How do I remove similar instances of lines using Unix commands?

Posted on

Problem :

I have a file that contains lines that look like the following:

14|geauxtigers|90
14|geauxtigers|null

I want to remove all instances in the file with the null as the last term. Is there a way to do this with Unix commands?

I was going to read in the file with Java and look at adjacent lines and remove the line whose adjacent line has similar first two terms but null as the third term. Is there a way to do this through Unix tools?

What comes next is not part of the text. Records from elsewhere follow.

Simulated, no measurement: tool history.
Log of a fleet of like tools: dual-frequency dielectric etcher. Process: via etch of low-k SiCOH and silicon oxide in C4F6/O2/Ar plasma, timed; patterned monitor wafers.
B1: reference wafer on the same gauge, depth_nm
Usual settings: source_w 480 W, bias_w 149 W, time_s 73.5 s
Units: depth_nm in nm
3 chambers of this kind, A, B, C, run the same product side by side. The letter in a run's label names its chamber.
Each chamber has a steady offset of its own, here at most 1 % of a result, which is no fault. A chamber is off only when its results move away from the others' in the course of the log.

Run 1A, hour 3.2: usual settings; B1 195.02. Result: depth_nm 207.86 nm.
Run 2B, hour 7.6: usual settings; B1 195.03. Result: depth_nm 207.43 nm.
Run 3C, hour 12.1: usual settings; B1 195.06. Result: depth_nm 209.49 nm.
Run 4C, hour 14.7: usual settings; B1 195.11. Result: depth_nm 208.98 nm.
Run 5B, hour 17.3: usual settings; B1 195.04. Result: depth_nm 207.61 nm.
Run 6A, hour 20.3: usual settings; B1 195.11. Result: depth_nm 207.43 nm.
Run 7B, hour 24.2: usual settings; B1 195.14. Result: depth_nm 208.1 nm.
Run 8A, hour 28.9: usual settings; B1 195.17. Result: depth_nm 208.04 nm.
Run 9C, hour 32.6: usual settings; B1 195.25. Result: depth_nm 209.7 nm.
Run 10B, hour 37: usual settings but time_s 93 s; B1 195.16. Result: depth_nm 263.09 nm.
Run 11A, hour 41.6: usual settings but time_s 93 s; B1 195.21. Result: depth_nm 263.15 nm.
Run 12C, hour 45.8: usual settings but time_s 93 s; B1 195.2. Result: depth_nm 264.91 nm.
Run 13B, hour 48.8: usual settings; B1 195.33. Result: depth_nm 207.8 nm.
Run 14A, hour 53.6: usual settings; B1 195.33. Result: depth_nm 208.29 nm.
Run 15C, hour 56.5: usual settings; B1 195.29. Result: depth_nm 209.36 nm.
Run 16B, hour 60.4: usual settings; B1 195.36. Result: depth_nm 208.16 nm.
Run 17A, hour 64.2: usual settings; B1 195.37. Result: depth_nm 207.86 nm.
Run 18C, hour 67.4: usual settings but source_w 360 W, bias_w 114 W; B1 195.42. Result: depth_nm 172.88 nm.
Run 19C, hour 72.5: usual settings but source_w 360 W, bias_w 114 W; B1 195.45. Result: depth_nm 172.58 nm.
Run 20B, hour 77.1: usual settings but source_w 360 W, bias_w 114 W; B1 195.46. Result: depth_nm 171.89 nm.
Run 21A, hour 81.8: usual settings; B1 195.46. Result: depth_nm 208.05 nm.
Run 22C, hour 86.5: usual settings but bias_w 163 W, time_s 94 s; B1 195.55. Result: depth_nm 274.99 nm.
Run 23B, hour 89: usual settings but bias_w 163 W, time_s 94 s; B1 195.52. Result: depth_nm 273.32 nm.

Edit: I don’t want to blindly remove all of the terms with null as the third term, I might have the following entry:
15|lsu|null
I’d like to keep it since it is the only entry. It’s just that, if there is another line with a third term that is non-null, I would like to keep the non-null value.

Solution :

I would like add one more answer, using awk:

awk -F'|' '{if($3!="null"){a=$1;b=$2;print}else{if(a!=$1 || b!=$2)print}}' yourFile

test

kent$  echo "14|geauxtigers|90
14|geauxtigers|null
foo|bar|blah
x|y|z
x|y|null"|awk -F'|' '{if($3!="null"){a=$1;b=$2;print}else{if(a!=$1 || b!=$2)print}}'    
14|geauxtigers|90
foo|bar|blah
x|y|z
grep -v '|null$' yourfile.txt > filtered.txt

Assuming lines can come in any order, and the result is ordered numerically on first field, here’s a Perl solution:

echo -e "2|asd|null
11|bla|asd
14|geauxtigers|90
2|asd|2
15|lsu|null
14|geauxtigers|null" | perl -e '
while(<>) {
  $line=$_;
  s@|[^|]*$@@;
  $hash{$_}=$line
}
for $line (sort {$a<=>$b} keys %hash) {
  print $hash{$line}
}'

Assuming the lines might appear in any order, scan the file twice, first finding the non-null lines: I assume the “key” is the first two columns:

awk -F '|' '
  NR == FNR  && $NF != "null" { notnull[$1 FS $2]; next }
  $NF == "null" && $1 FS $2 in notnull {next}
  {print} 
' filename filename > file.nonulls 

If the null line always follows it’s partner:

awk -F '|' '
  $NF != null {seen[$1 FS $2]}
  $NF == "null" && $1 FS $2 in seen {next}
  {print}
' filename > file.nonulls